Monday, April 7, 2014

What I’ve Learned from Hair and Jesus: Looks Shouldn’t Matter

Wren wants to cut her hair, really cut her hair.  So Friday we have a girls’ date to let her chop it as short as she wants and see if she likes it. 

I think before my Jesus year and time spent trying to focus on what matters, I might have attempted to talk her out of it.  The reason would have simply been hair doesn’t grow back overnight, and I wouldn’t want her to be upset if she didn’t like it.  My response when she told me the other night: whatever you want to do.  It’s just hair.  Because it is, and if I stress that it is something worthy of getting upset about, then that’s what it becomes instead of being just hair.
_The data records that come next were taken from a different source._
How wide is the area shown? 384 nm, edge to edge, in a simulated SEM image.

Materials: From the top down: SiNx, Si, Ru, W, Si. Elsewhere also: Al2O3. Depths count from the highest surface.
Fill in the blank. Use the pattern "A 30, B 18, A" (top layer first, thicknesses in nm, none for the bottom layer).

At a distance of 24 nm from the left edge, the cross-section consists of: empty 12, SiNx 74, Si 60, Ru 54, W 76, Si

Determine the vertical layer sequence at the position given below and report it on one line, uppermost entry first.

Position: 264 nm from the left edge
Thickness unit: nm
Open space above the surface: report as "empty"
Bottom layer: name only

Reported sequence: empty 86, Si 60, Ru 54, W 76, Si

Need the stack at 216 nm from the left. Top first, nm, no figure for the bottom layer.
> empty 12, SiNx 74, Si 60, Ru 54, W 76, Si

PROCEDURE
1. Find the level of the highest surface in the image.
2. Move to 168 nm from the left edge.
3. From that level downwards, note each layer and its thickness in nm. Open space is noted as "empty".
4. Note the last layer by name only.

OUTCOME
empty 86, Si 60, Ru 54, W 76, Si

I would like to say vanity is not a struggle for me, and I think it’s probably not as much as it could be.  There is something great in never being classically pretty, having a face that doesn’t fit standard beauty proportions, being called too pale, too thin or too not muscley (that’s my word for still fairly thin but with loose hanging skin instead of muscle).  I learned early not to bank on being liked because I was cute.  I had to actually develop a personality, though that did not always make people flock to me.

It’s a double-edged sword though.  By telling someone they are physically beautiful all the time or focusing on all the ways they are not physically beautiful, it sends the message that looks matter.  And I would guess if me or any of my close friends kept a tally of how often our comments are about someone’s appearance, it would startle us how often it is the focus, good or bad.  What if I tallied all the times I just thought about appearance, mine or someone else’s?  That makes me think vanity may be an issue for all of us. 

Jesus didn’t seem to be into looks. He was described as “having no beauty or majesty to attract us to Him, nothing in His appearance that we should desire Him.” Isaiah 53:2

He didn’t comment on people’s appearances but rather the state of their hearts.  He loves people even though He can see beyond their outward appearances, therefore seeing our ugly on the inside which is where ugly really lives and matters.  I wonder what He thinks of our obsession with celebrities losing baby weight in a week, people being “fat-shamed”, and selfies.

It’s obvious I can’t blindfold my kids and pretend everyone looks the same.  Wren has made it obvious since these are comments that have all been said very loudly in public places in the last six months:

Mom, that girl’s hair is pink!
Mom, that man is brown!
Mom, that man is wearing a ponytail, but he’s not a girl!

There are times I’ve wanted to crawl under the grocery cart and die, but I have just said, “yes, everyone is different” and all of these individuals were awesome, seeing Wren for what she is, a child noticing that not everyone is the same, pointing out differences as just differences, not insults.  (Where Wren is not observant: her family.  I told her grandpa has brown skin since D’s dad is from Venezuela and has dark skin.  She was blown away!  Wow, Grandpa IS brown!  Cool!  Never noticed.)

While I tell my kids they are beautiful because I think it’s good for every kid to hear that, and I think they are beautiful, I try not to place beauty as the ultimate.  And honestly, I try not to say it often because being called pretty is addictive like heroine.  After physical appearance praise, being called a hard worker, kind, or a person with a servant’s heart can leave the person receiving those compliments thinking, “Thanks, but am I pretty?”  Maybe that’s just the voice in my head who needs counseling, though that voice is dying more as I get closer to God.   

Looks are not the most important thing and shouldn’t really even be on the list.  But the fruit of the Spirit is love, joy, peace, forbearance, kindness, goodness, faithfulness, 23 gentleness and self-control. Against such things there is no law.  Galatians 5:22-23  Being hot is not there.  I want to praise my kids for what is valued by Christ, and I want to value the same things as well as try to inhabit those virtues.  It’s not easy in a looks-obsessed culture, and it is taking a ton of conscious parenting and wise word choosing.  We are wired to see and speak on very surface things in this culture and country.  But it’s worth the effort. 

So, we’ll see what Wren’s hair looks like after Friday.  I’m sure it will be fine, and either way, it’s just hair.  I hope she can live in a world where it’s always just hair.